Case ID: so2d_661/html/0307-01.html
Source: Caselaw Access Project
Author: {"author": "PER CURIAM. CAMPBELL, Acting Chief Judge,", "license": "Public Domain", "url": "https://static.case.law/"}
Date Created: 2024-08-24T03:29:51.129683

Cheryl Ann MORGAN, Appellant, v. George Michael MORGAN, Richard Vernon Morgan and Janice Morgan, husband and wife, and Richard Vernon Morgan, Jr., and Devy Morgan, his wife, Appellee.
    No. 94-01184.
    District Court of Appeal of Florida, Second District.
    Feb. 24, 1995.
    Charles F. Mixon, Jr., Tampa, for appellant.
    Simpson Unterberger, Tampa, for appel-lee.
   PER CURIAM.

Affirmed.

PARKER and LAZZARA, JJ., concur.

CAMPBELL, A.C.J., concurs specially.

CAMPBELL, Acting Chief Judge,

concurs specially.

Appellant, Cheryl Ann Morgan, challenges a post final judgment order in a dissolution of marriage proceeding that dismissed for lack of jurisdiction her motion for appointment of a receiver. The final judgment of dissolution, among other things, made an equitable distribution of marital property. An appeal from that final judgment was filed. During the pendency of the appeal, appellant sought the appointment of a receiver in order to protect the property interests that were the subject of the equitable distribution provided for in the final judgment. I believe that Florida Rule of Appellate Procedure 9.600 is broad enough to allow the trial court jurisdiction, during the pendency of an appeal, to consider the propriety of the appointment of a receiver to protect equitably distributed assets from dissipation during the appeal.
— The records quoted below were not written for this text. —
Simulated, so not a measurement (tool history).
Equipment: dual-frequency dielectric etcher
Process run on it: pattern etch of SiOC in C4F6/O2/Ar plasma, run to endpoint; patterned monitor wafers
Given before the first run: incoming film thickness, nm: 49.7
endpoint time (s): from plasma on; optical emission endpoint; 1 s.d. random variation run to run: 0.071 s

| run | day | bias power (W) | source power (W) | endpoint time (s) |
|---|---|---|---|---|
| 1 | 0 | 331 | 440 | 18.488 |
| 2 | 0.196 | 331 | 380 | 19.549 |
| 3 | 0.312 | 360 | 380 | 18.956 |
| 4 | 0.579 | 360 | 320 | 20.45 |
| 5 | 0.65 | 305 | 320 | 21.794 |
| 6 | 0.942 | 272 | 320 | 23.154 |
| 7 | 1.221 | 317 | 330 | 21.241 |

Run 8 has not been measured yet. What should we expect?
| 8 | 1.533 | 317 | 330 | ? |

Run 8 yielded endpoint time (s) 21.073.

This is not a situation where the terms of the final judgment were in any way sought to be altered, but only a receiver sought to protect the assets as distributed in the final judgment. However, I agree with my colleagues that this case should be affirmed because a reversal at this point would afford appellant no further avenues of relief than she now possesses.